“The usual dress of the Japanese nobles is of silk; but the court dress is made of a coarse yellow glass-cloth, and for a coronet they wear a black lackered affair that looks like a distracted night-cap. I did not see a single gem, jewel, or ornament of any kind, on the person of the Emperor, or on those of his courtiers, who comprised the great nobility of Japan.

“From the audience-chamber I was taken to another room, when I found the five great Councillors of State, who, having been presented to me, congratulated me on my audience, and expressed their wonder and astonishment at what they called my ‘greatness of heart.’ When I asked for an explanation, they said that they were filled with admiration to see me stand erect, look the awful ‘Tycoon’ [Taikun] in the face, speak plainly to him, hear his reply—and all this without any trepidation, or any ‘quivering of the muscles of the side.’ I write all this to let you see that the Japanese princes understand the use of court compliments. I was then shown a present of fifteen silken robes from his Majesty, and was taken to a room where a banquet, set out on sixty trays, twelve inches high, was prepared for my single stomach. There was food enough for one hundred hungry men!

“You must know that the dinner-trays (like the breeches) are a mark of rank in Japan; and the rank indicated by the height of the trays, which vary from three to twelve inches in height. Again, if the trays are lackered it diminishes the honor connected with the actual height of the tray, for it indicates that it can be used on another occasion; but if it be made of unpainted cypress wood, the honor is complete, for it says, as plain as words can do, ‘You are so sublime in your rank that no one can dare to eat from a tray that you have used!’ My attention was particularly called both to the height of the trays, and to the flattering fact, that, ‘by a special edict,’ they were made of unvarnished wood. You must know that this same dinner had been the subject of grave discussion, both in Shimoda and in Yedo. They were very anxious that I should eat at the Palace. I replied that I would do so cheerfully, provided a person or persons of suitable rank would eat with me; but said that self-respect would forbid my eating at a table where my host or his representative declined to sit down. When I had admired the very neat arrangement of the banquet, I was again asked to sit down. I then said, ‘Say to his Majesty that I thank him for his offered entertainment.’ At last the whole affair was sent to my quarters, where I distributed it among my Shimoda followers.

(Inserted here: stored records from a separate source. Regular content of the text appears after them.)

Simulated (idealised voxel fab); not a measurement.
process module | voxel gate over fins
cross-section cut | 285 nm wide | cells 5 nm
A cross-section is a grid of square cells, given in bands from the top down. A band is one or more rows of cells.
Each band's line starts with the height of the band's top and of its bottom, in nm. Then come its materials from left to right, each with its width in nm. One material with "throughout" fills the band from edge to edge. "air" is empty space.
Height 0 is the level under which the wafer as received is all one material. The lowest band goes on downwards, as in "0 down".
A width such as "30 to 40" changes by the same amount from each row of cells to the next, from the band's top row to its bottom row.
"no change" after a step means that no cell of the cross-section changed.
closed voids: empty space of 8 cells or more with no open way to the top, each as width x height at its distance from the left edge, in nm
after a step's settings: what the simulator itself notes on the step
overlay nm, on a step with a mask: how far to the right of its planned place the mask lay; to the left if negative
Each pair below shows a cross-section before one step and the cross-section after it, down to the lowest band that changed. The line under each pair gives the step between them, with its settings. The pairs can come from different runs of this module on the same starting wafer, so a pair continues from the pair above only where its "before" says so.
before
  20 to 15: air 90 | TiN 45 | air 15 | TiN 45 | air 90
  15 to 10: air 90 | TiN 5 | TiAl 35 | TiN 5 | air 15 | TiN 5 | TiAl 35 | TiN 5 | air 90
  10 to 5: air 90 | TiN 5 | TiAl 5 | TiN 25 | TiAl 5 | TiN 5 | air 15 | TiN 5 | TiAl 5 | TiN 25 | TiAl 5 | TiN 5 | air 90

“After the exhibition of the dinner I was reconducted to the room I first entered, and, after I had drank of the celebrated ‘powdered tea,’ I left, being conducted to the entrance by the two chamberlains, who knocked head with all the force that was due to one who had ‘seen the king, and yet lived.’ By the way, I forgot to state that the old formula of an audience, which was ‘kneel down,’ ‘knock head, so that the by-standers can hear your skull crack,’ if it ever did exist at the court at Yedo, was not used in my case. A faint request was made to me, at Shimoda, that I would kneel, but I told them the request was offensive, and must not be repeated. That ended it.

“My return to Shimoda was on a steamer presented to the Japanese by the Dutch.”

In April, 1858, Mr. Harris returned again to Yedo, and after three months spent in arguing with the Japanese that it would be impossible for them to maintain their policy of isolation, he succeeded in negotiating a new treaty. By this treaty, the port of Kanagawa, present Yokohama, a suburb of Yedo, was substituted for Shimoda as a place for American trade and residence; and in 1860, Hiōgo, the harbor of the most commercial city of Ōsaka, was also to be opened to them. American residents were to enjoy religious freedom, and the privilege of direct trade with the Japanese merchants. The right to have an ambassador resident at Yedo was also included; a position since filled by Mr. Harris himself.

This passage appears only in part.